And in England and Wales, people across the country are looking on today as the Tory government presses ahead with Brexit, in full knowledge that without a plan people will be made worse off.

The future of our country has never been more at risk, and never been more in need of politicians who can bring us together, rather than exploiting divisions for political ends. People are sick and tired of divisive referendums, and sick of tired of the all or nothing approach to politics.

As Labour party politicians, members and activists – wherever you are in the UK – we have an interest in defending the future of the United Kingdom.

It is the best expression of our values of co-operation and solidarity and, in the right hands, offers the best opportunity to redistribute wealth and power to working people. It is not this union of nations which is intrinsically unjust or unfair, it’s the actions of the powerful within it.

That doesn’t mean that we believe in the status quo. Far from it.

In 1997, the last Labour government made the argument that we needed to renew our country – “New Britain” was as much a statement about how we would change the way our country was run, as it was a statement of a country that had modernised beyond the Conservative government.

We need to rediscover that radicalism, and the spirit of the Labour founders of devolution. They didn’t make an argument about power for the sake of it. They made an argument about how they would use powers to change the lives of people across our country.

Today at a summit in Cardiff, I will join Gordon Brown, Carwyn Jones and others to make that case.

As we debate the deal the UK does with the European Union, we also need to ask what the deal is that we will do with ourselves. Brexit demands that we ask whether our constitution is fit for purpose and where we go from here.

No one in the Labour party – in Scotland or elsewhere – came into politics to debate the constitution. But when the constitutional debate is now front and centre in determining the future jobs, opportunities and living standards of people across the UK, we have no option. Brexit – regardless of the deal – will change Britain forever.

Labour cannot, and will not, be absent from that debate.

The argument I will make in Cardiff today is one that I have been making since last year: every part of the UK has to be firing on all cylinders if we stand a chance of building a strong economy, raising living standards and keeping our country together. The UK is the best mechanism to deliver the Labour values we all believe in.

Economic power has to be spread across the UK and that means more political control in every nation of the UK. Power hoarded in Westminster and Whitehall – or even Holyrood – is no longer tenable after Brexit.

At the very least that has to mean that powers that currently sit with the EU in devolved areas – such as agriculture and fisheries – should go the devolved nations. I would go further. As the UK falls out of the social chapter, we need to ask if our devolved parliaments and assemblies should also have more power over guaranteeing our employment rights and protections. We also need ask the question about whether now is the time for more regional and national control of our immigration system. On both counts, I believe we should.
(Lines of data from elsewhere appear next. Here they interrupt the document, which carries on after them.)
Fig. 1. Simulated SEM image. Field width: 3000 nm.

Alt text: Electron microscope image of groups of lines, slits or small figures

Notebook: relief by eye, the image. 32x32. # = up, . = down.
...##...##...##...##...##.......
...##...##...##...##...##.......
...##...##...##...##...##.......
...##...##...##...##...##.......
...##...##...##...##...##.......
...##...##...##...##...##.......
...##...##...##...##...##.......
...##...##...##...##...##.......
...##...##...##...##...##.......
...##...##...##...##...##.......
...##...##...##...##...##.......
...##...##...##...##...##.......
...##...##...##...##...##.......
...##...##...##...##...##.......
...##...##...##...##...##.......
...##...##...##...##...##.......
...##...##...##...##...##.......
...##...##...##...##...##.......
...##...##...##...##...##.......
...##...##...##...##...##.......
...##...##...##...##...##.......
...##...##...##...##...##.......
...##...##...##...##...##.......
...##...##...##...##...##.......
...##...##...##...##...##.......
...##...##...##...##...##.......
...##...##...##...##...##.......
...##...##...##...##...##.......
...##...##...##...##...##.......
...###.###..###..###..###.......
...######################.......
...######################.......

For the sake of the people Labour seeks to represent, their voices must be heard in this debate about the future of our country. The years we are living through now are probably the most significant since Margaret Thatcher ripped up the UK’s economic model in the 1980s.

This is a similar moment of threat, but it could also be one of opportunity, if Labour can make the argument for a United Kingdom renewed in line with our values, with a new federal settlement that brings political and economic power closer to working people. Power to be exercised in their interests and used in a way that rebuilds the trust between the government and the governed.

Today, I hope we will take another step in that direction.